How do we know atoms have X amount or electrons and protons?

Factual Questions
1

How do we know for sure that a helium atom has only one electron and one proton?

Now, I understand that eletrons and protons will be the same in number otherwise they would have a positive or negative charge. (i.e. an ion)

What I’m trying to surmise is: Aren’t these numbers more or less a scale as opposed to an actual number? Or couldn’t you say that the helium atom is given it’s number in proportion to the oxygen atom? (and so forth)

if I’m not making sense, the jist of my question is: Is it implausible to think that there could be (theoreticaly) an element between a helium atom and an oxygen atom? Which I guess would mean such an element (Given our current elemental charts) would have 1 1/2 protons and 1 1/2 electrons?

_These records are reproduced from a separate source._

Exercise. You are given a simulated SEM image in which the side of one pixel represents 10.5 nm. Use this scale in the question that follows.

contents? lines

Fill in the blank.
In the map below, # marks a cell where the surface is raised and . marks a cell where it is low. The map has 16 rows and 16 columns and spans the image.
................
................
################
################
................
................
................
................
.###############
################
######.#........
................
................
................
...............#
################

Or if I’m still not clear:

How possible is it that there are elements out there (that aren’t radio active) that we haven’t discovered yet.

I mean space is a pretty big place, what makes us think we have every element here at our disposal on our small little planet?

2

Millikan’s Oil Drop Experiment

3

This is too long and complex a discovery trail to go through here. You haven’t given any hint as to your level of understanding of physics and chemistry so it would be necessary to start the explanation at the very beginning. You might go to the library and check out Vol. 3 of Isaac Asimov’s Understanding Physics. It contains a good description of the experimental process by which the structure of the atom was determined. There are probably lots of other accounts around of the building up of the atomic theory and the knowledge of the structure of atoms.

And no, there aren’t any undiscovered, non-radioactive elements in this universe having the physical properties that it has. The periodic table of the elements doesn’t have any room for them. And I think that any newly discovered, unstable elements beyond the current, heavy element end of the periodic table will have exceedingly shor half lives.

4

Nitpick: You have described here a hydrogen atom. A helium atom has two protons, two neutrons, and two electrons.

5

:smack: I knew I should have consulted the table before I submited this question.

I haven’t had a physics class in nearly 20 years.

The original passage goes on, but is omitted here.